A Lucky Penny

Money is not something I like to think about, least of all ponder global economics, stocks, cybercurrency or any other forms of investment. A few years ago I experienced financial freedom for the first time in my adult life. The ability to cover a whirlpool of expenses without worry. I was able to spend the equivalent of $20,000 dollars on necessary repairs in the house that just sold, but has yet to close. But the past few months I’ve had that money-tight-I-can’t-breathe-feeling, like trying to zip up jeans from the don’t-fit-right-now drawer, wiggling on the bed sucking the air out of my stomach until the button closes, no matter how painful. The panorama is indeed much smoother than in the past when I looked out and saw nothing but pot holes on the road ahead. There will be a rainbow and a pot of gold, but with that comes a lot to consider, decisions to make, study subjects that don’t interest me, grow up and play quarters with straight Campari. So, I am guessing that this stretch of decreased sales, impact from the devalued dollar and my decision to continue funding the repairs at hand regardless of my income is actually a blessing. It forces me to plan ahead, contemplate my next move and look beyond the hand to mouth reality that I have lived by.

My grandma Millie was a star at investing and planning ahead. She tried to teach me early on about making money multiply by playing card games, gambling with beans and always sending me checks to deposit in a savings account. When my mom was short of funds I had the cushion to fall back on. We took family vacations to Las Vegas where my grandfather would sneak my cousin and I into the casino so we could pull the handles of the slot machines until we got kicked out and had to settle for wading in the fountains filling our casino cups with stolen wishes, mostly pennies, but some dimes and even quarters. Money was my family’s entertainment and I was a money magnet, I stumbled upon it. She taught me to look over the curb, because that’s where the rest would be. She was right, I found over a hundred dollars that had blown over a busy New York sidewalk leaving a single dollar bill like a crumb leading to the loaf of bread. One day at a gas station we saw a man drop his whole bill fold, thinking he had put it in his back pocket. She had me run, give it to him and advise him to be more careful and use his front pocket.

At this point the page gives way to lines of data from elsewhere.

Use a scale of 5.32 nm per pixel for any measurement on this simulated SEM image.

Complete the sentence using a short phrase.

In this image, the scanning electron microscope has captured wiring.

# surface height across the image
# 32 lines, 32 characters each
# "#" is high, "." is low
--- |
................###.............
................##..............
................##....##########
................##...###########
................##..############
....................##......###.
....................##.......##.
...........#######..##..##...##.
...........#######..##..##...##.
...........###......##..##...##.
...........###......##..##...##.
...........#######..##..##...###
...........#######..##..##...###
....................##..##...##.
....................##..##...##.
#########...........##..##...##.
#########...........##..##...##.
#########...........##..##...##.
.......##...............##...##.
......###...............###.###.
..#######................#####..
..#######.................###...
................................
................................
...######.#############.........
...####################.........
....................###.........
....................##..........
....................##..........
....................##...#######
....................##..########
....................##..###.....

When I was about 25 my grandma sent me a check for 2 thousand dollars and told me to go to the bank and buy a CD. I went to the historical Wells Fargo downtown San Francisco, pushed the shiny brass bars and walked through the thick glass doors. I eyed the oversized space that I had visited on a field trip as a child to see the original Wells Fargo stagecoach and tried to decide which of the heavy wood executive desks I should go to but instead u-turned my ass right back out the fancy doors and down the steps direcly to my neighborhood bar to play pool. Years later my grandma asked me about that CD and I told her the truth, that I never bought it. I spent the money on a trip to Mexico. She was disappointed in me and now I am disappointed in that me. Not to say that I would have any of that money, I’m sure it would have been spent long ago. But who knows, maybe it would have opened my eyes to the possibilities of passive income. Who knows maybe I would have discovered other ways to make money aside from severely hard work, from sciatica contracting, heel spur cristalizing, vein spidering hard work. At least I would have had the experience of what it meant to invest, which was the lesson she was trying to teach me.

Here I am 30 years later, having watched my mom lose her lifes’ earnings that could have provided her with a comfortable retirement, I am finally ready to learn. To not be intimidated by opulent doors and stiff numbers, just like I wasn’t afraid of taking off my shoes and collecting coins from the bottom of forbiddened fountains.